My family could be fierce, so I think I was too afraid of getting in trouble to wander off too much. I got lost in a store only once, that I recall. I was also a timid kid, so there was probably only so far that I'd go - unless there's stuff I'm just not remembering, which is possible. I'll have to think about it more. But I did have lots of time to myself, both in the house and outdoors in our neighborhood, so maybe my playing alone was the equivalent, and it just wasn't recognized as wandering. I even forgot about a birthday party and went playing in amongst the goldenrod stems, making forts by bending the tops down and twisting them together. I remembered the party when I got to the place where I could see through the glass sliding door from the goldenrods and discovered my friend had a bunch of other kids over. I decided it was too late to do anything about it and went back to playing.

I tried to avoid school from a fairly early age, having learned to hate it, but I had no good way to do that other than getting sick and making a big deal out of it. I also tried to run away from home a couple of times in junior high school. Escaping into the neighborhood was no longer enough. I couldn't get anything remotely like enough time alone in general, no matter how much time I spent by myself, and I was too tall for the goldenrod forts. But the threat of being designated as delinquent cured me of more of that runaway behavior. I never wanted to be cast as a wrong-doer and a bad kid.

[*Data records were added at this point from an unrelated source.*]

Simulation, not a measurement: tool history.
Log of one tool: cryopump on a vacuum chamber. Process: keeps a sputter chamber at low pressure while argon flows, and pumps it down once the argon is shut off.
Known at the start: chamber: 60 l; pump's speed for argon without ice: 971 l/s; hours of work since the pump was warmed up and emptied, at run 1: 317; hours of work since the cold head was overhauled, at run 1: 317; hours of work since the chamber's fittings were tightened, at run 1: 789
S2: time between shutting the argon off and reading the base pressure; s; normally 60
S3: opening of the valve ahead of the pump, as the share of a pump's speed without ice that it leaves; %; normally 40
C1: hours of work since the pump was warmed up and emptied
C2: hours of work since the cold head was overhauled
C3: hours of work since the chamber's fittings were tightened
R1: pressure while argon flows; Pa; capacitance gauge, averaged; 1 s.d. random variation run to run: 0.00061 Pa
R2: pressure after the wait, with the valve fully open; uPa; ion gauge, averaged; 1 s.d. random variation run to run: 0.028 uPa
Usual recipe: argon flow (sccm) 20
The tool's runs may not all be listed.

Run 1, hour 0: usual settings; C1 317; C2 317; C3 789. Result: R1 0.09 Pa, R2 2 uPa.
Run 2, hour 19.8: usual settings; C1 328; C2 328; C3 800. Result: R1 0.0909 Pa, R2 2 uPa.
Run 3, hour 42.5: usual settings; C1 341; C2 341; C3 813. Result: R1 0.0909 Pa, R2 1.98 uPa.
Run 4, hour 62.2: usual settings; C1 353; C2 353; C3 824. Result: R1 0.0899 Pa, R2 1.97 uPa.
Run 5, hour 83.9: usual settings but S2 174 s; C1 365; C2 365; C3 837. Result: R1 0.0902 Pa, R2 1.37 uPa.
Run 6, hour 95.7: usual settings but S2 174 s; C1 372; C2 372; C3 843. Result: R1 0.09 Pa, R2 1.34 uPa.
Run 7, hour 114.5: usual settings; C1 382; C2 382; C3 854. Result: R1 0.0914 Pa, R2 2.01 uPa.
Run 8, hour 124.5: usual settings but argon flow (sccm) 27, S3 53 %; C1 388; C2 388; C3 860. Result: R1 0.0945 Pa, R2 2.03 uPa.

In my 20s, when gas was still cheap, I sometimes would drive way out at night and back again, escaping my apartment, even though I lived alone. When I no longer had a car, it put an end to that. But I still walked around town and through parks. I even walked all the way to the airport once. To this day, I sometimes still have the urge to just drive and drive... but now it's too expensive. Sometimes I feel like I have nowhere to go and that I could scream and scream helplessly and nobody would ever hear me. But if I really did that, instead of being ignored or unheard, I'd probably freak people out and get into trouble. Besides, I'd hurt my throat anyway. My outburst shrieks when I'm having a hard time at home, by myself, cause me a sore throat. Life can be frustrating, and sometimes I miss my goldenrod forts. That's why I need my living room tent - the one I make over the couch with the blanket.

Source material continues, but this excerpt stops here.